(Willie Mays, who turns 80 today, is presented a World Series ring last month by current Giants’ outfielder Andres Torres. Photo by Associated Press).
Here is today’s Mariners’ minor-league report. Taijuan Walker, the Mariners’ top draft pick last year, made his Midwest League debut for Clinton and was roughed up a bit. Peoria scored four runs off him in four innings (actually, all their scoring came in the first two innings, including three in the first). He gave up seven hits, walked two, and threw a wild pitch, but Walker did strike out five.

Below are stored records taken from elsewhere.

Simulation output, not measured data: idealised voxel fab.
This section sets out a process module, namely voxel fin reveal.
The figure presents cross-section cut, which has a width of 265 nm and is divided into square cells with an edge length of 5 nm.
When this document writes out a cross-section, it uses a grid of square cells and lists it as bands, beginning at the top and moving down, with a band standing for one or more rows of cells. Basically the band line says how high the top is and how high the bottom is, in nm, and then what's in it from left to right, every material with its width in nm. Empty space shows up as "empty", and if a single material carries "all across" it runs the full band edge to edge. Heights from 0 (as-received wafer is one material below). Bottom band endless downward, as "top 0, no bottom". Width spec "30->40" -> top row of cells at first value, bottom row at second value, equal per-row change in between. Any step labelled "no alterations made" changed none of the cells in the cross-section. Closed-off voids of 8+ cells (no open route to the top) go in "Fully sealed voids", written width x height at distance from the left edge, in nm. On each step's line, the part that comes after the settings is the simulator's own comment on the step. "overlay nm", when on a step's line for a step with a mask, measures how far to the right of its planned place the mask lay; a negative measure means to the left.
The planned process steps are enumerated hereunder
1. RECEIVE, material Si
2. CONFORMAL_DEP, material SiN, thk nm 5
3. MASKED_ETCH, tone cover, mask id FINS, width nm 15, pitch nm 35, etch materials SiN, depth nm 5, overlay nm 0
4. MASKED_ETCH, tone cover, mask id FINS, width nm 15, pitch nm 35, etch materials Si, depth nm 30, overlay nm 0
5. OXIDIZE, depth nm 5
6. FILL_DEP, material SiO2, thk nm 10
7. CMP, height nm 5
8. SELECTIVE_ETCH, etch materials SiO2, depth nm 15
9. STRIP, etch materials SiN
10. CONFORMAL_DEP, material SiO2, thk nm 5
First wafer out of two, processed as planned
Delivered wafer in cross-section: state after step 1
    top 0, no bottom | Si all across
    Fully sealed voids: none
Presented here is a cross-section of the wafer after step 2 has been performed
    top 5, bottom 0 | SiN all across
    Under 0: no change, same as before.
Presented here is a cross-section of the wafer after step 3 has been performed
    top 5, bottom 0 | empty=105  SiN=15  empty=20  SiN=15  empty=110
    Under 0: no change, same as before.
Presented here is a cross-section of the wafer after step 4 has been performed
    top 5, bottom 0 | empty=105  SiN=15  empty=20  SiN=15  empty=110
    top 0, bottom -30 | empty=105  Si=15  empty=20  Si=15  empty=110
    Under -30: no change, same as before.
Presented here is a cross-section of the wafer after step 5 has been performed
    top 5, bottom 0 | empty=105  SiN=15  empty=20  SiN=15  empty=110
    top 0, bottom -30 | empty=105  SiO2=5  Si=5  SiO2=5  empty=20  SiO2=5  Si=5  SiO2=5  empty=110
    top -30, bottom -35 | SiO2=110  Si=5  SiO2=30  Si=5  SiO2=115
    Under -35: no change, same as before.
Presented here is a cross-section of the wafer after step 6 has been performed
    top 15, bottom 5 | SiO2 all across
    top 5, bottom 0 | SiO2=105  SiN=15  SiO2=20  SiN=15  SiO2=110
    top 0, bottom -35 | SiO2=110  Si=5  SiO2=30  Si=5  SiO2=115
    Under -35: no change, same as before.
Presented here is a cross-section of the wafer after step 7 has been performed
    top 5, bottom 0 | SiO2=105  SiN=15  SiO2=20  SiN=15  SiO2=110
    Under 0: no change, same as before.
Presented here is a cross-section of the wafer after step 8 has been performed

Today is Willie Mays‘ 80th birthday, which makes those of us who were fortunate to watch him play feel very old, indeed. John Shea of the San Francisco Chronicle did an outstanding feature on Mays earlier this week. I figure it’s a good time to drag out my own “brush with greatness” story about the Say Hey Kid. I’ve told it before, but indulge me. This occurred while I was the Giants’ beat writer for the San Francisco Examiner. Bonds had been named the National League’s MVP in 1993, his first season with the Giants after signing as a free agent. On opening day 1994, Mays was fittingly asked to present Bonds the MVP trophy at soldout Candlestick Park. Bonds was also to receive that day a much less lavish plaque from the Bay Area chapter of the Baseball Writers Association of America, which had voted him its own Player of the Year award.
The Giants decided to combine the two presentations, asking the local BBWAA chapter chairman to accompany Mays onto the field. That would be … me. The introduction came over the loudspeaker, “Please welcome Larry Stone of the San Francisco Examiner, and Hall of Famer Willie Mays!”
I strolled onto the field, alongside Mays, enjoying the first and (still) only standing ovation of my career.
Meanwhile, this video really tickled me, for some reason. It’s from Lee Judge, who blogs about the Royals for the Kansas City Star. After he wrote that Wilson Betemit should have taken one for the team and allowed himself to get plunked by an 81-mph slider with the bases loaded, rather than get out of the way, Royals catcher Jason Kendall challenged Judge to step into the batting cage to see how it feels to get hit by an 81-mph pitch. Judge agreed. Word spread around the clubhouse, and several players ended up going to the cage to watch the festivities. Judge got the whole thing on video, and it’s pretty funny. The Royals’ players certainly thought so. Let’s just say that the pitch ended up being a lot faster than 81-mph — but I give Judge full marks for not even flinching.
Here’s an interesting story, from Bloomberg. It states that Dodger players could technically file to become free agents if the Dodgers don’t meet payroll at the end of the month, as has been predicted. No way MLB allows that to happen, but it’s fascinating to imagine the likes of Andre Ethier, Matt Kemp, Clayton Kershaw and Chad Billingsley hitting the open market in the middle of a season. I’d think the Mariners could use one or two of those.